Credit ratings used to be the be-all and end-all of securitisation. To imagine a deal without one was practically unthinkable. Yet in recent years, a growing number of transactions have decided they can get along just fine without the blessing of the rating agencies.

These are unrated securitisations – the less gobby cousin of their rated peers. Same structure, same bones, but a very different temperament. These deals don’t swan about with a shiny “AAA” badge (the gold star of creditworthiness). Instead, they whisper quietly to a smaller audience of investors who prefer to do their own homework.

Once seen as being a bit mysterious, these private deals have matured into a confident corner of structured finance – proof that you don’t need a rating to have credibility.
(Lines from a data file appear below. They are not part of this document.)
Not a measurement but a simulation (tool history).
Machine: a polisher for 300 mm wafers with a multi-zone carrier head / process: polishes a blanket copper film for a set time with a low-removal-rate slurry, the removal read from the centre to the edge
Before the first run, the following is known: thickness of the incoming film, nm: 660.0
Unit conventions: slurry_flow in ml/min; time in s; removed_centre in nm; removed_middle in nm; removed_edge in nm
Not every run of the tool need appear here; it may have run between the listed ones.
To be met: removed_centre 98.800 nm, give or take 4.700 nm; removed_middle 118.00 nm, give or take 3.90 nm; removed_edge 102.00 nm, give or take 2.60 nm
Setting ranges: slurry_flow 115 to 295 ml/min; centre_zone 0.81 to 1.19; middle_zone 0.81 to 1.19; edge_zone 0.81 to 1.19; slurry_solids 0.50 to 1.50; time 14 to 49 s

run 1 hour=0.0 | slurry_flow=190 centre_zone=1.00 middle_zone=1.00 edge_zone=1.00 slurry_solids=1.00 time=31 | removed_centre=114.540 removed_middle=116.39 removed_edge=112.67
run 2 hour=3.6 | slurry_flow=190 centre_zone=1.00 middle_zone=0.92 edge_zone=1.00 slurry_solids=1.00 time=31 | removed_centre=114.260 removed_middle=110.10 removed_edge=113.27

What Makes a Securitisation ‘Unrated’?

If you’ve seen one securitisation, you’ve seen them all – and the unrated variety is no different. There’s still an SPV full of assets, cash flowing dutifully through the waterfall, and lawyers ensuring no one forgets a signature. The only missing ingredient is the rating agency handing out letters like gold stars in assembly.

That doesn’t make the structure any less disciplined – it simply changes who’s holding the clipboard. Instead of paying Moody’s or S&P to hand out marks, investors crunch the numbers themselves. These are private placements for grown-up institutions – funds, insurers and pension schemes that prefer their own models to someone else’s opinion.

Why Stay Unrated?

For issuers, skipping the rating process has its perks. Ratings cost time, money, and the occasional small piece of your sanity. Avoiding them keeps things moving at a pace the public markets can only dream of.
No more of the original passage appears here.